P&G Heats Up RFID Application Space

Procter & Gamble together with Silicon Valley-based RFID application provider T3Ci yesterday announced a multi-year agreement to "collaboratively identify and build high value RFID applications designed to leverage the EPCglobal RFID standards."
Published: May 18, 2005

This article was originally published by RFID Update.

May 18, 2005—Consumer goods giant and RFID early adopter Procter & Gamble together with Silicon Valley-based RFID application provider T3Ci yesterday announced a multi-year agreement to “collaboratively identify and build high value RFID applications designed to leverage the EPCglobal RFID standards.” The companies are casting their net wide, aiming to develop a number of applications that target a range of opportunities in the nascent RFID data and analytics market. P&G and T3Ci have worked together for the past year, and in addition to the development agreement, P&G’s director of IT and head of RFID systems Steve Rehling will join T3Ci’s customer advisory board.

Founded in 2003, T3Ci received $9.4 million in Series A funding last October from venture capital firms Venrock Associates, Red Rock Ventures, and SAP Ventures, the latter of which was a founding member of the AutoID Center. Venture capitalist Jeff Nolan, general manager at SAP Ventures, was attracted to the company because he saw that it was building products focused on RFID-enabled supply chain visibility to save money and make an enterprise more competitive. He felt that merely providing supply chain visibility was not enough; that visibility had to be leveraged to produce value. An excerpt from a post to his blog yesterday is illuminating:

“A lot of the RFID deals I looked at were trying to do track-and-trace of assets using this new tagging technology (which ironically wasn’t new at all). In the presentations I would rhetorically ask myself the question “big whoop, these guys are building some new feature on a logistics or warehouse app, but what problem are they really solving?”. The math didn’t add up in most cases, they are expecting customers to spend big $$ on tags, readers, and software only to end up with better visibility and the hope that someone will figure out what to do with that visibility to get some money back.”

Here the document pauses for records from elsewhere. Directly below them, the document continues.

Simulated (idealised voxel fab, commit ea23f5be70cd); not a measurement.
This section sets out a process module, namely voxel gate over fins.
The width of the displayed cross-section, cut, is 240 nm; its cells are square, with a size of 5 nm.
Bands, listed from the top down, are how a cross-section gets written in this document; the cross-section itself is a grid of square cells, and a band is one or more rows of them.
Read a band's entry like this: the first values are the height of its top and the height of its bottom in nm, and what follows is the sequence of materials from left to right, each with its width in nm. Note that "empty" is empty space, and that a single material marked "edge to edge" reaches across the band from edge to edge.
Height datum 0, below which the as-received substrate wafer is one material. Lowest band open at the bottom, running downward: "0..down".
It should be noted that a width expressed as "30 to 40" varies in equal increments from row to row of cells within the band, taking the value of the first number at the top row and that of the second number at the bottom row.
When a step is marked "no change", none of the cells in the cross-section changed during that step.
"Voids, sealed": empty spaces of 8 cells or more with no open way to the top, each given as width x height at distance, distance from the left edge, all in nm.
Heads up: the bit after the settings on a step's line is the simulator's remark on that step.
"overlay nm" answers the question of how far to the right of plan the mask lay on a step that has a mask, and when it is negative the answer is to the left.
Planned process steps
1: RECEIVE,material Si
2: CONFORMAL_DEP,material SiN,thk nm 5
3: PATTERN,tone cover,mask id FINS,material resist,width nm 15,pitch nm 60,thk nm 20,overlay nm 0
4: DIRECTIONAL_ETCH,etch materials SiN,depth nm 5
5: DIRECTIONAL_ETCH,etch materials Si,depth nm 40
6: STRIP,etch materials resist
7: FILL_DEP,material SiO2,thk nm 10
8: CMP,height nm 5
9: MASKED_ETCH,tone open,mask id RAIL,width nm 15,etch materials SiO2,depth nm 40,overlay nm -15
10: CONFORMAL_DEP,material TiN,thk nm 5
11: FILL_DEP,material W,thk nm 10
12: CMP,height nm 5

“Some money back” is precisely what the up-and-coming RFID application space needs to offer. As RFID Update has noted recently, the focus in 2005 is increasingly away from RFID hardware, standards, and physics, and more towards the software layer of the RFID ecosystem, where value-adding applications will be built on top of the new hardware infrastructure. It is at this application layer that RFID’s potential to deliver new and better business processes (read: ROI) will be realized. The P&G-T3Ci deal is evidence that the RFID application space is starting to pick up.